01/26/13

Jekyll and Hyde

Stevenson, Jekyll and HydeJekyll and Hyde have become a byword for the notion of mankind’s dual nature, the good and the bad, the virtuous and the immoral. At times the text seems to support this reading: Henry Jekyll’s “Full Statement of the Case,” for instance, opens with a discussion of “those provinces of good and ill which divide and compound man’s dual nature” (48) and goes on to describe how the author “learned to recognize the thorough and primitive duality of man” (49). But the first of these two observations is rather more complicated than it might at first appear: it is not that “good and ill” constitute “man’s dual nature”; rather they “divide and compound it.” In other words, any “duality of man” refers to something other than the binary divide between the good and the bad, something that becomes still more complex (“divide[d] and compound[ed]”) when the distinction between virtue and vice is taken into account. Indeed, between these two comments on duality comes the recognition that this is at best a first approximation to the truth: “I hazard the guess that man will be ultimately known for a mere polity of multifarious, incongruous and independent denizens” (48). We are multiple; we contain multitudes.

Moreover, it is not as though the characters of Jekyll and Hyde themselves incarnate anything like the “primitive duality” that Jekyll mentions here. For though Hyde is perhaps the pure precipitate of all that is wicked in Jekyll, Jekyll himself remains irreducibly multiple: he is an “incongruous compound” (52), “composite” (55). There is, in short, no kind of dialectical relationship between the two, no simple contradiction: Jekyll is already divided; Hyde is best understood as a supplement or embodied overdetermination. No wonder Jekyll “loses” in the end: his good nature has to struggle not only against Hyde but also against the evil that still resides within Jekyll himself. Perhaps for this reason, and again despite appearances, it is never a matter of Jekyll or Hyde, it can only ever be Jekyll and: Jekyll plus a part of his nature that stands beside him without in fact leaving him.

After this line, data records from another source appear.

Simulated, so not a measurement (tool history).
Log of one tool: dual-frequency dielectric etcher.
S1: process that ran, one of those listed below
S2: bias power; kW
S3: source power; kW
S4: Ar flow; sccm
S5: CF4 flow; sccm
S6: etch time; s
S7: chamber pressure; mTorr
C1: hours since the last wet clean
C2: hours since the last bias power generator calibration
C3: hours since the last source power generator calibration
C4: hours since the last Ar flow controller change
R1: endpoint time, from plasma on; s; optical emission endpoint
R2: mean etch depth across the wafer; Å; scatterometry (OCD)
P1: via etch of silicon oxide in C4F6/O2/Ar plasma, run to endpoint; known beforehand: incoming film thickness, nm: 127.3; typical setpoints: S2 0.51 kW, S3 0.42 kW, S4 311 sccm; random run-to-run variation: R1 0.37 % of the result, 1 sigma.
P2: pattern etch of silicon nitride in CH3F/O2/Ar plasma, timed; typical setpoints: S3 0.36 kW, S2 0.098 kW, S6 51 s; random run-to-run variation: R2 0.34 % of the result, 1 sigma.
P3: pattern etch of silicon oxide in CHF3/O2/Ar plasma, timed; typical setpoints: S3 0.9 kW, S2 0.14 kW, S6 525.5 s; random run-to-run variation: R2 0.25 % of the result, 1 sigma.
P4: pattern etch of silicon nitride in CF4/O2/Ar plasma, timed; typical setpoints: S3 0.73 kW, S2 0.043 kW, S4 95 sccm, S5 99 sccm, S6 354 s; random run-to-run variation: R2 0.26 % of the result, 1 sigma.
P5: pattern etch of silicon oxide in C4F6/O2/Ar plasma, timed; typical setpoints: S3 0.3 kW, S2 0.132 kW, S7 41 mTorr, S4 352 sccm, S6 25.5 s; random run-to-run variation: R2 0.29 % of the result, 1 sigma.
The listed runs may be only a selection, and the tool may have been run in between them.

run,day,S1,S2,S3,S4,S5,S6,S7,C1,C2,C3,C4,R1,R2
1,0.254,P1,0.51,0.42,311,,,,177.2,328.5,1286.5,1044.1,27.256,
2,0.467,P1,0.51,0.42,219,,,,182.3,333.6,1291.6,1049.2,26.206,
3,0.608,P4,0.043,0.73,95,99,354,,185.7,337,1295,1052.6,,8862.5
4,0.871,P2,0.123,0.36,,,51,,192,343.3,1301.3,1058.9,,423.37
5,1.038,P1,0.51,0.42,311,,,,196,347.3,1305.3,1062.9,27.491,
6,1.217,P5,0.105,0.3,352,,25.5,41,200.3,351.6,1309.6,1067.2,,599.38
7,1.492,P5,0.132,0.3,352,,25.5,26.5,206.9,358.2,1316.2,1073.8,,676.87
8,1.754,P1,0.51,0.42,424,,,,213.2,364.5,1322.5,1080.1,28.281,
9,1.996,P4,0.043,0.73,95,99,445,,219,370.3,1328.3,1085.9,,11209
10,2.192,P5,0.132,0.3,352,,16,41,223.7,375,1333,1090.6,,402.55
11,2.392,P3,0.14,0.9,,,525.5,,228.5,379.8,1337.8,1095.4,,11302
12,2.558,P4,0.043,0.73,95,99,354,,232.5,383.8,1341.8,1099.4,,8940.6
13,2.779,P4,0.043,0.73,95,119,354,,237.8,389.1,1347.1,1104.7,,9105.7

Of course, there is much attention to the differences between Jekyll and Hyde. There is their contrasting stature, for example, or their distinct voices, which is how Jekyll’s manservant, Poole, determines that his master has been disappeared: “Have I been twenty years in this man’s house, to be deceived about his voice?” (35). Moreover, there is much discussion of the distinction between the men’s faces, and indeed of faces in general. Utterson, the tale’s narrator, demands to see Hyde’s face, “and the pair stared at each other pretty fixedly for a few seconds. ‘Now I shall know you again,’ said Mr Utterson. ‘It may be useful’” (16). Utterson goes on to declare to Jekyll that “If ever I read Satan’s signature upon a face, it is on that of your new friend” (17). But Utterson is wrong: he doesn’t “know” Hyde at all, and he completely misreads the signature on the man’s face; indeed, his conception of Hyde is as much a projection of his own fears and anxieties as it is a product of Jekyll’s own foibles and failings.

To understand Hyde–and the relation between Hyde and Jekyll–it is best to look to the man’s hand. It is by his hands, after all, that Jekyll/Hyde himself determines, in the absence of a mirror, his qualities at any particular moment. Jekyll’s description of his first transformation into Hyde notes that he “stretched out [his] hands, exulting in the freshness of these sensations” (50). Later, when he has started to transform involuntarily from one state into another, again the hand provides the clue: “the hand that lay on my knee was corded and hairy. I was once more Edward Hyde” (58). But the hand is not only the sign of the difference between Jekyll and Hyde: it is also the sign of their underlying identity. “Then I remembered,” Jekyll tells us, “that of one of my original character, one part remained to me: I could write my own hand” (58-9). Jekyll and Hyde’s hand, in the sense of handwriting, is the same. As a result it is impossible to tell who is writing, except when Jekyll/Hyde deliberately alters his own penmanship–and even then, Utterson’s clerk, “a great student and critic of handwriting” (27), notes “a rather singular resemblance; the two hands are in many points identical: only differently sloped.” Utterson’s response is the horrific thought that “Henry Jekyll [has] forge[d] for a murderer!” (28). But often as not it is Hyde who “forges” for Jekyll, while at other times we can never know who has forged (for) whom. Hence Patrick Brantlinger notes the threat posed by this instability, this duplicity of signature and impossibility of “reading” either Hyde’s or Jekyll’s hands aright: “Hyde menaces society not just by his criminal violence but by his ability to write checks and letters, draw up wills, and pen blasphemies in books of ‘divinity’” (201).

Hyde (or is it Jekyll?) takes advantage of his uncanny literacy, the fact that the difference between himself and his other is strictly speaking unreadable, to send a message to his friend Lanyon and persuade him to collect the drugs enabling him to transform himself back into Jekyll once more. And it is here that the book’s most shocking scene comes: not in the mutation of Jekyll into Hyde, as one might have thought; but in the resurrection (“like a man restored from death”) of Jekyll from Hyde. It is this that prompts Lanyon to say: “My life is shaken to its roots; sleep has left me; the deadliest terror sits by me at all hours of the day at night; I feel that my days are numbered” (47). For the staid bachelor society that Stevenson’s tale portrays, it is not the revelation of the evil in man, the appearance of Hyde, that is the most terrifying aspect of the story. Nor is it any kind of dualistic opposition between Jekyll and Hyde. It is the fact that Hyde gives life to Jekyll, and that in doing so he gives birth to multitudes.